• Stars
    star
    391
  • Rank 109,324 (Top 3 %)
  • Language
    JavaScript
  • License
    GNU Affero Genera...
  • Created over 13 years ago
  • Updated about 1 year ago

Reviews

There are no reviews yet. Be the first to send feedback to the community and the maintainers!

Repository Details

Web proxy for evading internet censorship, and general-purpose Node.js library for proxying and rewriting remote webpages

unblocker

Unblocker was originally a web proxy for evading internet censorship, similar to CGIproxy / PHProxy / Glype but written in node.js. It's since morphed into a general-purpose library for proxying and rewriting remote webpages.

All data is processed and relayed to the client on the fly without unnecessary buffering, making unblocker one of the fastest web proxies available.

Node.js CI npm-version

The magic part

The script uses "pretty" urls which, besides looking pretty, allow links with relative paths to just work without modification. (E.g. <a href="path/to/file2.html"></a>)

In addition to this, links that are relative to the root (E.g. <a href="/path/to/file2.html"></a>) can be handled without modification by checking the referrer and 307 redirecting them to the proper location in the referring site. (Although the proxy does attempt to rewrite these links to avoid the redirect.)

Cookies are proxied by adjusting their path to include the proxy's URL, and a bit of extra work is done to ensure they remain intact when switching protocols or subdomains.

Limitations

Although the proxy works well for standard login forms and even most AJAX content, OAuth login forms and anything that uses postMessage (Google, Facebook, etc.) are not likely to work out of the box. This is not an insurmountable issue, but it's not one that I expect to have fixed in the near term.

More advanced websites, such as Roblox, Discord, YouTube*, Instagram, etc. do not currently work. At the moment, there is no timeframe for when these might be supported.

Patches are welcome, including both general-purpose improvements to go into the main library, and site-specific fixes to go in the examples folder.

Running the website on your computer

See https://github.com/nfriedly/nodeunblocker.com

Using unblocker as a library in your software

npm install --save unblocker

Unblocker exports an express-compatible API, so using in an express application is trivial:

var express = require('express')
var Unblocker = require('unblocker');
var app = express();
var unblocker = new Unblocker({prefix: '/proxy/'});

// this must be one of the first app.use() calls and must not be on a subdirectory to work properly
app.use(unblocker);

app.get('/', function(req, res) {
    //...
});

// the upgrade handler allows unblocker to proxy websockets
app.listen(process.env.PORT || 8080).on('upgrade', unblocker.onUpgrade);

See examples/simple/server.js for a complete example.
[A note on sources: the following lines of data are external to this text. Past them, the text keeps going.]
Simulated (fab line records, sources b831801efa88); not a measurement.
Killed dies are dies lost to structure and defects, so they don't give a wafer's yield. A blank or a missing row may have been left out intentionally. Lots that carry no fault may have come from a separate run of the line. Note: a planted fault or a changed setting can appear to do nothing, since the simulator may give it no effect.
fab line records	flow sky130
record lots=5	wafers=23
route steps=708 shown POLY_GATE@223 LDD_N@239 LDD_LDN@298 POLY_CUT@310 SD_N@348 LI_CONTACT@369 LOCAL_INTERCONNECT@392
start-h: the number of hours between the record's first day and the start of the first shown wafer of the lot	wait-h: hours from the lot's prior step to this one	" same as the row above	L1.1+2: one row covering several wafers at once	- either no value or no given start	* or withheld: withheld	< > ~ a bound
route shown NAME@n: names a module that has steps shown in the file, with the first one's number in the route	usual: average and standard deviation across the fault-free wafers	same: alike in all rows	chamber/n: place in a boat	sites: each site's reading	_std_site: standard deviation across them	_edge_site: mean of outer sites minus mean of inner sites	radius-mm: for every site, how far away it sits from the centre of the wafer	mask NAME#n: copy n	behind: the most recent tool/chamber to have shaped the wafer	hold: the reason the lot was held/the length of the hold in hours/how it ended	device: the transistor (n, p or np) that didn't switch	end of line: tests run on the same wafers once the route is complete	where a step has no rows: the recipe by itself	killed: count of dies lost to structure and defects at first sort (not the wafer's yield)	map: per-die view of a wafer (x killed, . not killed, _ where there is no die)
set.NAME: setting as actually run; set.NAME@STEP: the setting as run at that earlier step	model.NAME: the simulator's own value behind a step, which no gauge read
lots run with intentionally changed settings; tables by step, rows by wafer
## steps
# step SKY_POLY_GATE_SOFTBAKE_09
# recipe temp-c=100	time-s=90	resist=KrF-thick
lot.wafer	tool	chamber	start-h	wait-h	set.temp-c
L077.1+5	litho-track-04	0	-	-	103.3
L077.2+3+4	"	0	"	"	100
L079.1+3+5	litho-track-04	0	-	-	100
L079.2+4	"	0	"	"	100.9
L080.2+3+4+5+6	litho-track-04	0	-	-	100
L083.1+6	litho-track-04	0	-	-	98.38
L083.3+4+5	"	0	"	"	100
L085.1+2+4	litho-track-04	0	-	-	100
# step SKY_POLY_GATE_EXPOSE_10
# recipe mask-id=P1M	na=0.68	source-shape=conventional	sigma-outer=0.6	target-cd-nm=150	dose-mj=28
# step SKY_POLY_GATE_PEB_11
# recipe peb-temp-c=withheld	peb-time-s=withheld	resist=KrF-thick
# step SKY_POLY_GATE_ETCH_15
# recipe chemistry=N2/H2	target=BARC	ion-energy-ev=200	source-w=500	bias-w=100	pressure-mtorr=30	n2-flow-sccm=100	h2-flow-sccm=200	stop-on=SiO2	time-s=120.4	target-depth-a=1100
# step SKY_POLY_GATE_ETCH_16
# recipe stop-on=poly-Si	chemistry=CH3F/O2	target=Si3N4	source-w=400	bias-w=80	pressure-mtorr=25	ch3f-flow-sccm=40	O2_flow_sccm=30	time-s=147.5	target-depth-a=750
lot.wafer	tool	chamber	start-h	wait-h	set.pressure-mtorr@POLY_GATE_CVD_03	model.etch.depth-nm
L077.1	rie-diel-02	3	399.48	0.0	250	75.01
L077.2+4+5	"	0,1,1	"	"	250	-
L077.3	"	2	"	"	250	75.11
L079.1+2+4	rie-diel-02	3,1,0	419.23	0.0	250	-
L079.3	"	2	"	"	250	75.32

Usage without express is similarly easy, see examples/simple/server.js for an example.

Configuration

Unblocker supports the following configuration options, defaults are shown:

{
    prefix: '/proxy/',  // Path that the proxied URLs begin with. '/' is not recommended due to a few edge cases.
    host: null, // Host used in redirects (e.g `example.com` or `localhost:8080`). Default behavior is to determine this from the request headers.
    requestMiddleware: [], // Array of functions that perform extra processing on client requests before they are sent to the remote server. API is detailed below.
    responseMiddleware: [], // Array of functions that perform extra processing on remote responses before they are sent back to the client. API is detailed below.
    standardMiddleware: true, // Allows you to disable all built-in middleware if you need to perform advanced customization of requests or responses.
    clientScripts: true, // Injects JavaScript to force things like WebSockets and XMLHttpRequest to go through the proxy.
    processContentTypes: [ // All  built-in middleware that modifies the content of responses limits itself to these content-types.
        'text/html',
        'application/xml+xhtml',
        'application/xhtml+xml',
        'text/css'
    ],
    httpAgent: null, //override agent used to request http response from server. see https://nodejs.org/api/http.html#http_class_http_agent
    httpsAgent: null //override agent used to request https response from server. see https://nodejs.org/api/https.html#https_class_https_agent
}

Setting process.env.NODE_ENV='production' will enable more aggressive caching on the client scripts and potentially other optimizations in the future.

Custom Middleware

Unblocker "middleware" are small functions that allow you to inspect and modify requests and responses. The majority of Unblocker's internal logic is implimented as middleware, and it's possible to write custom middleware to augment or replace the built-in middleware.

Custom middleware should be a function that accepts a single data argument and runs synchronously.

To process request and response data, create a Transform Stream to perform the processing in chunks and pipe through this stream. (Example below.)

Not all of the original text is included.